I've been mixing for a little over two years now and just last month bought my first "tobacco" flavor concentrate, TFA's RY4 Double. Pretty good stuff. My only other reference to tobacco flavors is from my local B&M's and whike they have a full array I really like the juices that taste mostly like a freshly opened pack of cigerettes. What I'm struggling to understand mostly is the language used for tobacos. What is that fresh tobacco flavor called in descriptions? I'm also noticing a trend in different manufacturers in using similar names for what I'm assuming is a simmilar flavor profiles..? For example;
Virginia
Kentucky
Flue Cured
555
Arabic
Turkish
Burley
Cavendish
Cigar
Desert Ship
Pipe
Which of these are the fresh Tobacco leaf type?
Thanks for the support
As a cigarette smoker I never thought twice about types of tobacco. As a vaper, I had the same question you have. It led me to learn pipe tobacco and cigars, which were never my choice for actual smoking. I'll tell you the parts that stuck with me.

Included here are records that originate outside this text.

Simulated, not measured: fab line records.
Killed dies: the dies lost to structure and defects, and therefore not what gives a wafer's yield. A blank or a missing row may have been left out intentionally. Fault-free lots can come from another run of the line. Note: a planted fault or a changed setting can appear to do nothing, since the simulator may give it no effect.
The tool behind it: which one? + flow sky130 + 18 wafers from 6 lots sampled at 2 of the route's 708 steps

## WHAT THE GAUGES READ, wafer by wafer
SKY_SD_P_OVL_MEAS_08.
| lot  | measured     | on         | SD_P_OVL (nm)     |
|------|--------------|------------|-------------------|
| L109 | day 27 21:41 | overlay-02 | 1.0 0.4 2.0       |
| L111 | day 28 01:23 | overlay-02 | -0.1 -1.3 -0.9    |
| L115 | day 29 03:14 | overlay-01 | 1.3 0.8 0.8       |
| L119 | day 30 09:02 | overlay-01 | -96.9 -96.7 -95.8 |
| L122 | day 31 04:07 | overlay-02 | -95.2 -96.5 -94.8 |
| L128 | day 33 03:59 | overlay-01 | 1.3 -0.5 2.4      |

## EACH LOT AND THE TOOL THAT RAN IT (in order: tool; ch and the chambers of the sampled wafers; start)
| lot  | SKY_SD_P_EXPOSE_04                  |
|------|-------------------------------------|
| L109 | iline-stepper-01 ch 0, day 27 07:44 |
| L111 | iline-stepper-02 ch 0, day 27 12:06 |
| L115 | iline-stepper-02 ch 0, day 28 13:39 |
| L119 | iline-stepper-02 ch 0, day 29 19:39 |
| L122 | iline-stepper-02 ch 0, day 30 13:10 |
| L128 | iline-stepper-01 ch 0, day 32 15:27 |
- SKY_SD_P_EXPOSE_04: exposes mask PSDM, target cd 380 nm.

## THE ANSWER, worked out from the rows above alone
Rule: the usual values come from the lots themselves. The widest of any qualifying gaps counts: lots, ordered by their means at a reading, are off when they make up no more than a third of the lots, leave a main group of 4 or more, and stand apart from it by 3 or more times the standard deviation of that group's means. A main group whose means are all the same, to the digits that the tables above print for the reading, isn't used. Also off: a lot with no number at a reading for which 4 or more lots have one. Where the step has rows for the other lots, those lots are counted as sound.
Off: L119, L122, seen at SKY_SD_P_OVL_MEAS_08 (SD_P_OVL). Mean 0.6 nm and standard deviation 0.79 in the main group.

As for cigs... Most American cigs are some combination of Virginia, Burley, (and maybe little bits of Turkish.) Canadian cigs tend to go heaviest on the Virginia; American cigs on the Burley. Those are specific strains of tobacco leaves left to dry on their own. Turkish (think Desert Ship = Camel) is "spiciest" of the three, usually used in small amounts if at all. Turkish, Arabic, and Oriental tobaccos are sun-dried - if you've ever had Turkish cigs, you probably found them more potent than American cigs (I tried a real one once; the nic knocked me for a loop). Kentucky is fire-cured Burley leaves, a potent, darker (literally) tobacco flavor. Cavendish is a specially-processed Virginia and/or Burley tobacco where the leaves are soaked in added flavorings & sweeteners. Flue curing is a processing method, not a separate type of tobacco leaf. It uses the smoke of burning wood, often oak, so I expect smoke and/or wood type flavors in any "flue cured" tobacco flavoring. Latakia is another dark, smoked type of leaf, and tastes like strong, black tobacco to me - with sour notes. Cigars often use older tobacco leaves that are allowed to ferment during the curing. I get the impression that different "cuts" of leaves work better in cigars than pipes, but you can shove any tobacco into a leaf/pipe, so "Pipe" and "Cigar" are not very descriptive names for flavorings. If you want to vape the flavor of that whiffff of a freshly-opened pack of American cigs, try a Burley flavor. FlavourArt makes a good Burley flavor, very much like that "brown" tobacco flavor (scent, really) so familiar to smokers. Oh! 555 is a nutty tobacco flavor that I didn't run into in the real tobacco world - but it's a popular range of nutty tobacco flavors in the vape world. Ditto for RY4, which is a caramel-vanilla (usually sweet) flavor that in MY opinion isn't much like tobacco at all.
I'm no expert on real tobaccos, so if any pipe/cigar tobacco experts care to pipe up (ahem), take their descriptions & advice over mine.